Dating can be incredibly challenging because it has the potential to trigger almost all of your anxieties, whether they exist around social interactions or are more internal.
The way you talk to yourself and decide to live it is essential to make it an opportunity for growth instead of getting in a downward spiral of self-doubt and self-judgment.
If you feel like you’re not enjoying dating anymore, here are 5 powerful affirmations to get you (re)connected with the fun of it
I am worthy.
Unworthiness is at the root of a lot of suffering in dating and life. It’s rooted deep in your nervous system because your brain has an innate tendency to focus on what you don’t have and over-identify with any rejection you experience. It’s a potent thought pattern that will lead you to believe that you deserve rejection and discourage you from trying to connect.
Remember that you are worthy, you are enough, and when you reach someone else, you may experience a warm welcome more often than not because people are overall social beings and love to contact someone else.
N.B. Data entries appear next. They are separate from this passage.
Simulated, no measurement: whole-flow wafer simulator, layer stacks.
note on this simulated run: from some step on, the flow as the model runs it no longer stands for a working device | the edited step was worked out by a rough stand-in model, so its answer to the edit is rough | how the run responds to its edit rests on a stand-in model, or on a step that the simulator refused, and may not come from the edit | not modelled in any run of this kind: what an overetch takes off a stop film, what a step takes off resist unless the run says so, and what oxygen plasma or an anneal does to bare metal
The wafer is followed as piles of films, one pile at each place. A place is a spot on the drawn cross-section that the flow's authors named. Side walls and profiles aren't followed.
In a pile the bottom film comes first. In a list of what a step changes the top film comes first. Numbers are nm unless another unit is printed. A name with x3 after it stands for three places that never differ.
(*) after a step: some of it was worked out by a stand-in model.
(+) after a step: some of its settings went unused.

Approaching others from a place of worthiness will allow you to feel open and inviting and immediately draws people to you.
I am uniquely awesome.
There is this widespread idea that everybody is somehow looking for the same qualities in a partner and that only the “top 10%” of people best fitting that ideal will be lucky enough to get a worthy match.
If you don’t challenge this idea, you end up investing a lot of time and energy to be someone you’re not. It’s exhausting, and it rarely sticks.
You don’t want to appeal to everyone, just the right person (or a few of them for our PolyA friends. I do not forget you!)
Instead, showing up as yourself and embracing all aspects of yourself will give you that unique, empowered flavor that everybody wants. Yeah, even the one you don’t feel really passionate about. These are a part of you and deserve love as such. You can even give them a cute spin in most situations. Clumsy ? endearing. Introvert? Mindful and compassionate.
Accepting who you are will get you more “dating capital,” or at the very least less hassle.
Be lazy, be yourself. Plus, being authentic suppresses the notion of concurrence in dating. You don’t have to compete with anyone else; there is only one you. It’s so helpful to keep that in mind to relax and enjoy the ride!
My boundaries are valid.
Sometimes it feels like you need external validation for your boundaries, either from the peoples you are putting a limit to or your close friends. Some of us are so focused on connecting with others and pleasing them that they’ll rather suffer some discomfort than make it known that they feel somewhat uncomfortable. But boundaries can be a gift too! Clear boundaries create a safe and understandable space to connect, evolve and play in. Don’t you hate when you don’t know what the rules are?
There might be some back and forth, as someone new might need to learn about your boundaries, but it can be relaxed and drama-free. Just let them know what works for you. It doesn’t have to be the same as anybody else, and you don’t have to give any justification.
Finally, if someone you like is testing your boundaries, especially at an early stage, I’d say, “run for the hills and don’t look back.”
There are good partners, and there is someone for me.
Are you carrying limiting beliefs about your dating pool? You know, the not-so-subtle one like “All good men are either taken or gay” or “How could I find the one on a 7 billion human planet?”
Unchecked, this will prevent you from even seeing a potential partner when one’s around. Confirmation bias is tricky; it will make you focus on any person that is proving your point instead of actively looking for great people.
So try to change your radar settings so you look for potential matches actively. If you’re used to practicing gratitude, it might come to you way more easily.
I choose me, and I choose love.
Dating is a challenge. It’s true. Every time things do not work out is an opportunity to think that’s something wrong with you, feel old rejection wounds come back to life, and give up to fears and loneliness.
But it’s also like the world’s most effective boot camp to become a badass at self-love and self-soothing. Every time you get a “no”, every time you feel like your inner child is freaking out, you get to chose love, to chose yourself and to remind yourself that of course, it’s not going to work with everyone. You’re looking for something super rare and precious and extraordinary.